Why estimands matter in staggered adoption
Section 4.2 moves beyond the canonical 2x2 and defines the estimands that are well-posed when units adopt treatment at different times and effects are heterogeneous. The key idea: define cohort-time effects first, then aggregate them transparently to answer specific business questions.
Cohort-time effects $\tau(g,t)$
The building block is the cohort-time effect:
$$ \tau(g,t) = E[Y_{it}(g) - Y_{it}(\infty) \mid G_i = g], \quad t \ge g. $$This allows effects to vary across cohorts and calendar time. Every aggregation is just a weighted average of these $\tau(g,t)$ values.
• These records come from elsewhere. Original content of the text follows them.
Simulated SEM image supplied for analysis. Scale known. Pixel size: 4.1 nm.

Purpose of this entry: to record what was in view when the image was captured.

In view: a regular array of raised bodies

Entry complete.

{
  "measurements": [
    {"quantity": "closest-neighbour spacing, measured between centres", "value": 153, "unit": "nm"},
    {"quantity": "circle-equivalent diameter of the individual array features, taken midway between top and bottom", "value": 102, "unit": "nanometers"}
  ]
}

Table 4.1: Hypothetical Cohort-Time Treatment Effects
| Cohort $g$ | Stores | $k=0$ | $k=1$ | $k=2$ | $k=3$ |
|---|---|---|---|---|---|
| $g=2$ | 100 | 8 | 10 | 12 | 14 |
| $g=4$ | 200 | 6 | 9 | 11 | – |
| $g=6$ | 150 | 5 | – | – | – |
Event-time effects $\theta_k$
Event-time effects pool cohort-time effects by time since adoption:
$$ \theta_k = \sum_{g:g+k \le T} w_{gk}^{\text{event}} \tau(g, g+k). $$They answer questions about dynamics: how fast effects build, decay, or persist.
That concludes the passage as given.